Demonstrating Agile Flight from Pixels without State Estimation
RSS• 2024
Abstract
Quadrotors are among the most agile flying robots. Despite recent advances in
learning-based control and computer vision, autonomous drones still rely on
explicit state estimation. On the other hand, human pilots only rely on a
first-person-view video stream from the drone onboard camera to push the
platform to its limits and fly robustly in unseen environments. To the best of
our knowledge, we present the first vision-based quadrotor system that
autonomously navigates through a sequence of gates at high speeds while
directly mapping pixels to control commands. Like professional drone-racing
pilots, our system does not use explicit state estimation and leverages the
same control commands humans use (collective thrust and body rates). We
demonstrate agile flight at speeds up to 40km/h with accelerations up to 2g.

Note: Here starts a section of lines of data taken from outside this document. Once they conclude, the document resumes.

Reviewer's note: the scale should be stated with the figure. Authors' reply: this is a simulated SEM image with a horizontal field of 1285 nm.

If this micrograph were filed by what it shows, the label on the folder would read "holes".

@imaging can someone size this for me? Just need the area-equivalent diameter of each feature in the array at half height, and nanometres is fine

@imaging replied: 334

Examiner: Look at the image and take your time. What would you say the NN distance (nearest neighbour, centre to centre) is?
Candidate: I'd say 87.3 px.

This is achieved by training vision-based policies with reinforcement learning
(RL). The training is facilitated using an asymmetric actor-critic with access
to privileged information. To overcome the computational complexity during
image-based RL training, we use the inner edges of the gates as a sensor
abstraction. This simple yet robust, task-relevant representation can be
simulated during training without rendering images. During deployment, a
Swin-transformer-based gate detector is used. Our approach enables autonomous
agile flight with standard, off-the-shelf hardware. Although our demonstration
focuses on drone racing, we believe that our method has an impact beyond drone
racing and can serve as a foundation for future research into real-world
applications in structured environments.